Open delvillarjavier opened 1 year ago
This makes me wonder, do you want to also see the code for other datasets listed in catalog.yml
too?
Hello! I was thinking about that, I just want some idea of the data I would get or where is it, in the case there is no "File Path" attribute. :)
Update: Leaving an update here on progress, and potential next steps! As useful context for anyone re-visiting.
We decided to split this issue into two parts:
Reason for this is that we'd need some more time on finalising the design for those other 7 datasets - the SQL-dataset is still technically 'Code', and hence would fall in-line with a 'Show Code' / Code preview window. The other 7 in contrast may only have a URL (e.g. API) or source database, and our plan is to re-think where exactly they should go in the metadata window instead of adding it now and needing to refactor it later.

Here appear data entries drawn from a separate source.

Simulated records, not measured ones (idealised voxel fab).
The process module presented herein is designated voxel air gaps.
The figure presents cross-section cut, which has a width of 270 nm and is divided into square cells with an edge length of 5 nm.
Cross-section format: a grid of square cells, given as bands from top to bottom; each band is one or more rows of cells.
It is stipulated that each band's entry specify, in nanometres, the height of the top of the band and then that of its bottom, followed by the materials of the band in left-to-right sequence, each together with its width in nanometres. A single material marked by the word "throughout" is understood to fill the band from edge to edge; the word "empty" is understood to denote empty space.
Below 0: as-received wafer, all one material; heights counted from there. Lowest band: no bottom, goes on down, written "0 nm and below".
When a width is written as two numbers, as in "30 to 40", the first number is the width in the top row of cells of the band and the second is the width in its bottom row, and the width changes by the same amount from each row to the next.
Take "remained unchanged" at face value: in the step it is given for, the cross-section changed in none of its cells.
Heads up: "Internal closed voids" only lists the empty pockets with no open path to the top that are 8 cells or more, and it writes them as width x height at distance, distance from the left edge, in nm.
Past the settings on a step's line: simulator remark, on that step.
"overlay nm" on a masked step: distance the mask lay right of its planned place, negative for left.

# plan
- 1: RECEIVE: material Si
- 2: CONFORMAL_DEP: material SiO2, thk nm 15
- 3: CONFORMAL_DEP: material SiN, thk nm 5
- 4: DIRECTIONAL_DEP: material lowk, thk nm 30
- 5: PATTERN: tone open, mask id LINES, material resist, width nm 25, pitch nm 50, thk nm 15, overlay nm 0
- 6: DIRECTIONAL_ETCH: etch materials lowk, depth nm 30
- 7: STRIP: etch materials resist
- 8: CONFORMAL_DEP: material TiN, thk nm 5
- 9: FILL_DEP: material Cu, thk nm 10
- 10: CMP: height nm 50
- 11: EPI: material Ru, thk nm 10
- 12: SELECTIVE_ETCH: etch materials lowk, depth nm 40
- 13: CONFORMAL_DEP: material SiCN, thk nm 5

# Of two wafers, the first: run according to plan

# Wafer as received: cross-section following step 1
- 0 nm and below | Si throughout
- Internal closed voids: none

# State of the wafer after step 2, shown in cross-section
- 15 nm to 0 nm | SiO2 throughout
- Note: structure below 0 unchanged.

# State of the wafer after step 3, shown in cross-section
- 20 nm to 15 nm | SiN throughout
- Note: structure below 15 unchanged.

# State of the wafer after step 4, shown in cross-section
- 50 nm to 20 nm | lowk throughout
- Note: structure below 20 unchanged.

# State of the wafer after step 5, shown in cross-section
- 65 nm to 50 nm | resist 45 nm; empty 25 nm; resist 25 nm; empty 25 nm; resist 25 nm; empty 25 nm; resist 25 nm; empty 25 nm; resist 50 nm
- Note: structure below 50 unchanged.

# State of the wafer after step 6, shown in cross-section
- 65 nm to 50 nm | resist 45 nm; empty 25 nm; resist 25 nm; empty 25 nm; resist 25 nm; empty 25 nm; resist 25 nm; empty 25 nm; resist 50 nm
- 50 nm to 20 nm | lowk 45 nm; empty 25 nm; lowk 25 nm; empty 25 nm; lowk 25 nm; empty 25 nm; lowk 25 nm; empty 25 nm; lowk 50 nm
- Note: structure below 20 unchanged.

Current PR implements the 1st task fully in the meantime! https://github.com/kedro-org/kedro-viz/pull/1564
One question (maybe a bit too late, apologies): wouldn't it be easier to display the whole YAML definition of the dataset? So, instead of just the SQL query, the whole thing:
shuttle_id_dataset:
type: pandas.SQLQueryDataset
sql: "select shuttle, shuttle_id from spaceflights.shuttles;"
credentials: db_credentials
that way (1) this works for every dataset, not only SQL ones, and (2) possibly addresses the coupling @merelcht flagged in https://github.com/kedro-org/kedro-viz/pull/1564#issuecomment-1771260062
Update, had a discussion on feature:
Former approach of picking specific metadata's to display, like SQL, increase our dependency on kedro-framework; if the dataset name or any of its attributes changes, then our code would break as well.
There's two workarounds to this: 1) Display everything; we're already recieving a object that contains all of the metadata attributes - we'd barely increase coupling / dependency if we just display everything instead of picking and choosing subsets of it (changes to attribute names or dataset type wouldn't matter - we just care about displaying what we have present)
2) Add a _describe
method on the kedro-datasets end, which could be called by kedro-viz. This method would handle the metadata value display, and would be the most optimal solution (e.g. framework changes would cause that method to fail, letting them know to change it; if the logic lived in kedro-viz, framework could push breaking changes because they'd have little visibility on how it'd affect viz / how viz uses that knowledge).
Ultimate decision was to implement decision 2, since its the most optimal and would have to be done anyway in the future.
Current status of issue is pending / TODO, as we need confirmation when this implementation can be done / if it fits with the next kedro-framework sprint/s. Its PR will be closed for the time being.
Description
Currently Kedro-Viz only previews data from CSVs and Excel files, I would like to view the SQL code that produces that table, not the resulting table.
Context
I use Kedro-Viz very often to review projects status, it would be nice if I can see all the datasources and the SQL code that produces them in one place.
Possible Implementation
Add a toggle in SQL based datasets